For backend developers, accessing a database is crucial.
Core user data is usually stored securely in databases like MySQL or Oracle.
Daily tasks often involve creating databases and tables to meet business needs, but tables are created much more frequently.
This article will focus on table creation since ignoring key details can lead to costly issues in maintenance after deployment.
By the way, Poor database design practices can also cause your API to respond slowly during high concurrency.The following image shows the performance test results of an API using the EchoAPI tool.
Today, let’s discuss 18 tips for creating tables in a database.

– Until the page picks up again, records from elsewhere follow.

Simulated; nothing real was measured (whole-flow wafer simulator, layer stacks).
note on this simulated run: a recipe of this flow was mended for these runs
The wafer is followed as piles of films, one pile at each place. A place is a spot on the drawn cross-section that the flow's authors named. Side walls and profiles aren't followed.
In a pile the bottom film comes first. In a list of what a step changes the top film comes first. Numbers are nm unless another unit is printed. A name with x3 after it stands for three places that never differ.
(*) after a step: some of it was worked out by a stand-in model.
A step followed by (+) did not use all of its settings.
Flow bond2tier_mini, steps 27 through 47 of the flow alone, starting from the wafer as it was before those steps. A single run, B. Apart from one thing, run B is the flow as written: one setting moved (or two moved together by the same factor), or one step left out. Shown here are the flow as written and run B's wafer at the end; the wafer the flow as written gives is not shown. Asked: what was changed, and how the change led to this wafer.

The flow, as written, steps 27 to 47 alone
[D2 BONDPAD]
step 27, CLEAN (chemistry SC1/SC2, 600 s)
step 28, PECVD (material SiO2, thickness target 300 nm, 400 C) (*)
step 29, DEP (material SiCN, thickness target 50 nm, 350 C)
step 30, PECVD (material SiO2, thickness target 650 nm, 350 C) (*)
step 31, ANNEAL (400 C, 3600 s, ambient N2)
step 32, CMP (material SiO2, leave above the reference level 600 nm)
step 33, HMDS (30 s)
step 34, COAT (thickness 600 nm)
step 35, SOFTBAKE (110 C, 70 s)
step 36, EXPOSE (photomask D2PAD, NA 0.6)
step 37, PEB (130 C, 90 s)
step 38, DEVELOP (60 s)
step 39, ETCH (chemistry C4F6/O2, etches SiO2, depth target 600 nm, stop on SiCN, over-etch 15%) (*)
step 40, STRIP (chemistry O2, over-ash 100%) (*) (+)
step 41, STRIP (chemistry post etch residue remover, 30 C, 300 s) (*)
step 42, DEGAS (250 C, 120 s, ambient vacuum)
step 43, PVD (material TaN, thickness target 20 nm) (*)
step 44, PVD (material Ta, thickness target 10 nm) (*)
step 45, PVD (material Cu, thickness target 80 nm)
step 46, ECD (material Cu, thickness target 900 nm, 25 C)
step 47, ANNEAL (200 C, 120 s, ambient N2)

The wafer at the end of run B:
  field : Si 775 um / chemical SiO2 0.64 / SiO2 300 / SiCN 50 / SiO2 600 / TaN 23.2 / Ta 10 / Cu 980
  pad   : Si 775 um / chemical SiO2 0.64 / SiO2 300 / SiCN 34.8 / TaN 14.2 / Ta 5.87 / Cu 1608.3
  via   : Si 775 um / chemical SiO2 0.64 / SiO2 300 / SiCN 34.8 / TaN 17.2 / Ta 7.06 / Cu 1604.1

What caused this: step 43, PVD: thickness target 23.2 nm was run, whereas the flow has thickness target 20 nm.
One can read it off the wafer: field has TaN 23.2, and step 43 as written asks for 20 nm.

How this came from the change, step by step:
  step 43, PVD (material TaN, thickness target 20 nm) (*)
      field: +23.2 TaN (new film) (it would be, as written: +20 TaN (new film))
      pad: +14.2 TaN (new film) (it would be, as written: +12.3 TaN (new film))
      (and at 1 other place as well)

Many of the details mentioned in this article stem from my own experiences and challenges faced during work, and I hope they will be helpful to you.
When creating tables, fields, and indexes, giving them good names is incredibly important.
Names serve as the face of tables, fields, and indexes, leaving a first impression.
Good names are concise and self-descriptive, making communication and maintenance easier.
Poor names are ambiguous and confusing, leading to chaos and frustration.
Bad Examples:
Field names like abc, abc_name, name, user_name_123456789 will leave you baffled.
Good Example:
Field name as user_name.
A gentle reminder: names should also not be too long, ideally kept within 30 characters.
It’s best to use lowercase letters for names, as they are easier to read visually.
Bad Examples:
Field names like PRODUCT_NAME, PRODUCT_name are not intuitive. A mix of upper and lower case is less pleasant to read.
Good Example:
Field name as product_name looks more comfortable.
Often, names may contain multiple words for better understanding.
What separator should be used between multiple words?
Bad Examples:
Field names like productname, productName, product name, or product@name are not recommended.
Good Example:
Field name as product_name.
Using an underscore _ between words is strongly advised.
For table names, it’s recommended to use meaningful, concise names along with a business prefix.
For order-related tables, prepend the table name with order_, such as order_pay, order_pay_detail.
For product-related tables, prepend with product_, like product_spu, product_sku.
This practice helps in categorizing tables related to the same business together quickly.
Additionally, if a non-order business might need to create a table named pay, it can be easily distinguished as finance_pay, preventing name conflicts.
Field names allow for maximum flexibility but can easily lead to confusion.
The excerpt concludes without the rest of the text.